Comments

  1. kestrel says

    Seeing clouds like that just makes me want to drop everything and paint them. Beautiful shots.

  2. says

    Rick got these yesterday coming home from town. Pulled off at Sweetbriar to get his phone out and click away. Right about the same time, I had wandered into the kitchen, looked out the window, said to myself “huh, no clouds.” Then the thunder grumbled, so I went out on the back deck, and looked the other way. Then I saw what Rick was shooting.

  3. dakotagreasemonkey says

    Thanks, rq and kestrel!
    That storm passed mostly to the south of us, but it was a nasty one. The black reaching down to the ground means heavy rain, and a lot of times, hail.
    It had me worried while driving home. These pictures are from about 30 miles away.

  4. says

    Storms like that are interesting to watch, from a point of safety. I remember once travelling northwards when a ‘wall of death” storm studded with multiple lightning strikes rapidly approached from the west. Stop or flee, I thought. Wound the old wagon up to 90mph to get out from the storm’s path and arrived at our friends place just after the power went out. The next day I went south again to find ten big power poles pretzelled to the ground and crews working to rebuild. Some days fleeing is the best option.

  5. dakotagreasemonkey says

    Lofty,
    I’ve been caught in the “wall of death” storms. Once while fishing from my canoe in a small lake. all I had time for was to go to shore, flip my canoe upside down, prop it up with my paddle, and crawl underneath. Heavy rain and kidney bean size hail came, but I was fine. A canoe makes a fine roof!
    After that, I check horizons constantly, without even thinking about it. I saw this storm from 60 miles away, and knew it was getting close to home, so stopped and took pictures from a safe place.

  6. Ice Swimmer says

    Dramatic skies captured. The last is the most intense.

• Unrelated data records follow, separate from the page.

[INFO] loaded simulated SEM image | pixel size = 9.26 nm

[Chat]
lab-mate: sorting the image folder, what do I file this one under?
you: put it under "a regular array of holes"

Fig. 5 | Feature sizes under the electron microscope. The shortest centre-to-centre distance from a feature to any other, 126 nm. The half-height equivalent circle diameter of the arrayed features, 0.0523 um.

    The open grassland feels a bit alien for me. Having lived my whole life in a heavily forested country, it’s a bit strange not to see the open land delimited by wooded ridges. I can see the beauty, it’s just different.

  7. rq says

    Ice Swimmer
    If you ever get the chance to visit (drive across) a prairie or other flat grassland, it’s quite the experience. I grew up in Ontario, which is forest and farmland and a lot of giant rocks and cliffs, but I remember Saskatchewan (there’s the old joke about watching your dog run away for three weeks), and it’s just… so much space. A lot of it, on all sides (though I suppose if you’ve lived near the ocean it’s not quite as frighteningly flat). Latvia’s a bit different, in that it’s a lot flatter, far less rockier, and you do get areas with wide open spaces and low, rolling hills (and yes, dramatic storms, too!), but somehow it’s not quite as expansively impressive as what I remember of Saskatchewan. Maybe it’s the mental size comparison of Canada vs. Latvia, or it’s because I was a lot smaller, but still -- as big as the sky gets here, I’d never really call Latvia big sky country.

  8. Ice Swimmer says

    rq @ 9

    I’ll try to remember this if I get in a situation in which traveling is feasible.

    Here in Finland, the coastline is full of peninsulas and bays and there is often an archipelago by the coast. So one has to go to outer islands or places such as Kalajoki to see open sea. The lakes also have quite complicated coastlines and a lot of islands.

    In Finland, in the provinces of Häme (Tavastia) and Uusimaa, where I’ve mostly lived, there are gently rolling hills and farmland (mostly land that was longer underwater after the Ice Age) is seemingly surrounded by forests (on former islands and peninsulas). In parts of Satakunta and especially in Pohjanmaa, it’s very very flat, but the forests are still there, around the farmland.